Two air tanker incidents, one crash and one wheels-up landing

Tanker 11
File photo of Tanker 11. Neptune Aviation photo.

Updated at 10:15 p.m. MDT, June 3, 2012

Crash of Air Tanker 11

An air tanker crashed around 1:45 p.m. while working on a wildfire near the Nevada/Utah border today. Tanker 11, a P2V operated by Neptune Aviation, was working on the White Rock fire which started in Nevada 25-38 miles northeast of Caliente, but the fire burned across the state line into Iron County in Utah, which is where the aircraft went down.

There were two people on board, and it was confirmed late this afternoon by Don Smurthwaite at the National Interagency Fire Center that both of them died in the crash. Fox 13 reports that “Det. Jody Edwards, Iron County Sheriff’s Office, identified the two victims as Capt. Todd Neal Topkins and First Officer Ronnie Edwin Chambless.” Both were from Boise.

The accident occurred at the head of the fire, which made it difficult for rescue personnel to access the crash site.

Tanker 11, registration #N14447, was 57 years old, having been delivered in 1955.

Our condolences go out to the families and coworkers of the crew.

The video below has an interview with Sheldon Wimmer of the BLM in which they discuss the accident and air tankers in general. At 45 seconds, there is very rare footage of what appears to be Tanker 40, the jet-powered BAe-146, making a drop.

Wheels-up landing, Tanker 55

Another incident occurred today involving a second P2V large air tanker, this time operated by Minden Air Corp out of Minden, Nevada. Our source tells us that only one main landing gear and the nose gear were able to be lowered and locked on Tanker 55, leaving one main landing gear up or not locked. The aircraft landed at Minden on just two of the three landing gears.

The air tanker was making retardant drops on the George Fire within the Giant Sequoia National Monument in California when the crew experienced problems with the aircraft, according to Stanton Florea, a US Forest Service spokesperson. The tanker had been reloading with retardant at Porterville, California, but the pilot decided to fly to the company’s base in Minden, Nevada to attempt to land. After arriving in the vicinity of the Minden airport they circled for 90 minutes in order to burn off fuel. Thankfully, the crew was not injured in the landing.
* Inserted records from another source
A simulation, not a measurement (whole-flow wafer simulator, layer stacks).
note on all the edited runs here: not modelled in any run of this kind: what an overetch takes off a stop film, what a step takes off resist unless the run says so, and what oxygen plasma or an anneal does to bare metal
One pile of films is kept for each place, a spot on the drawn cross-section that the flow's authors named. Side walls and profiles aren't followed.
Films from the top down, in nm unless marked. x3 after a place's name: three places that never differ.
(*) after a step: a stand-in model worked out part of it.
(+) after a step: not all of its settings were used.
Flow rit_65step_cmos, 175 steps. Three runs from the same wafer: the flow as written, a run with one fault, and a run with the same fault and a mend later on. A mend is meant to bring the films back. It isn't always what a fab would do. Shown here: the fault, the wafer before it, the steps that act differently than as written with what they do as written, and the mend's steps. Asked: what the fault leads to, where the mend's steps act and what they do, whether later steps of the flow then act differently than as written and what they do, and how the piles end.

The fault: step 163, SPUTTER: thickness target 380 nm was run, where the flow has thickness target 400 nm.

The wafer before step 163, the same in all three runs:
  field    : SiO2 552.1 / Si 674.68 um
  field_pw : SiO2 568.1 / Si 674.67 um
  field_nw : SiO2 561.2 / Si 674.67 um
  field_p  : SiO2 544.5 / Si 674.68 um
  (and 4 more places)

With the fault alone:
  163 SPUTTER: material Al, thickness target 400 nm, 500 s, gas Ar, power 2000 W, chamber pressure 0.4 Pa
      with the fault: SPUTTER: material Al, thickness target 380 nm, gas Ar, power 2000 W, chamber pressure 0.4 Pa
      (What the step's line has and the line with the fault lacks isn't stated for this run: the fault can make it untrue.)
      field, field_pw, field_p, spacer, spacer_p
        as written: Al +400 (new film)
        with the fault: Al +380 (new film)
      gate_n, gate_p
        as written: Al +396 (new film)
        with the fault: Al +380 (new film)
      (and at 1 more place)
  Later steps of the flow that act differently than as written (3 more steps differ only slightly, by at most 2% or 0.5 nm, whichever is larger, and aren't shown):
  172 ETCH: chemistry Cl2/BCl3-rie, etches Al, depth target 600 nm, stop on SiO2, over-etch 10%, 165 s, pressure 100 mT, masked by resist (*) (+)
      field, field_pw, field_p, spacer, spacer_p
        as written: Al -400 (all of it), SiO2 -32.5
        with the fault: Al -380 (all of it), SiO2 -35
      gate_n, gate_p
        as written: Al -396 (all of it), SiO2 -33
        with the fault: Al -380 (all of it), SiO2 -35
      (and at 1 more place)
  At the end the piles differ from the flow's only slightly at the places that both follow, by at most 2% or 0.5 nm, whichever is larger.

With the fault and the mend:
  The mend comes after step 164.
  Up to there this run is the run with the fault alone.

Tanker 55, registration #N355MA, is 55 years old, delivered in 1957.

News4 out of Reno has some photos showing the aircraft to be largely intact, and they described it as a “successful belly landing”. (Note: the video may not work in Firefox.)

HERE is a link to a better video of the emergency landing.

When we have additional details about these two incidents, we will post them here.

Large air tankers grounded

All federal large air tankers have been grounded for the rest of the day. Not because of any specific aircraft issues, but in consideration of the crews flying and maintaining the remaining nine air tankers. The air tanker community is small and close-knit.

Other recent P2V crashes

Air tankers operated by Neptune also crashed in 2008 and 2009. Tanker 09 crashed September 1, 2008 as it was taking off at Reno. Tanker 42 crashed April 25, 2009 while it was ferrying from Missoula, Montana to Alamogordo, New Mexico. Three people died in each incident.

Other incidents within the last two years

  • In 2010 a Neptune-operated P2V ran off the end of the runway at Jeffco airport in Colorado after the brakes failed.
  • Earlier in 2012 the crew flying a Neptune-operated P2V  was not able to lower the landing gear using conventional means after having what was described as “a complete hydraulic failure”, forcing the crew to manually extend the gear. It declared an emergency and as it landed at Missoula it was met by fire trucks.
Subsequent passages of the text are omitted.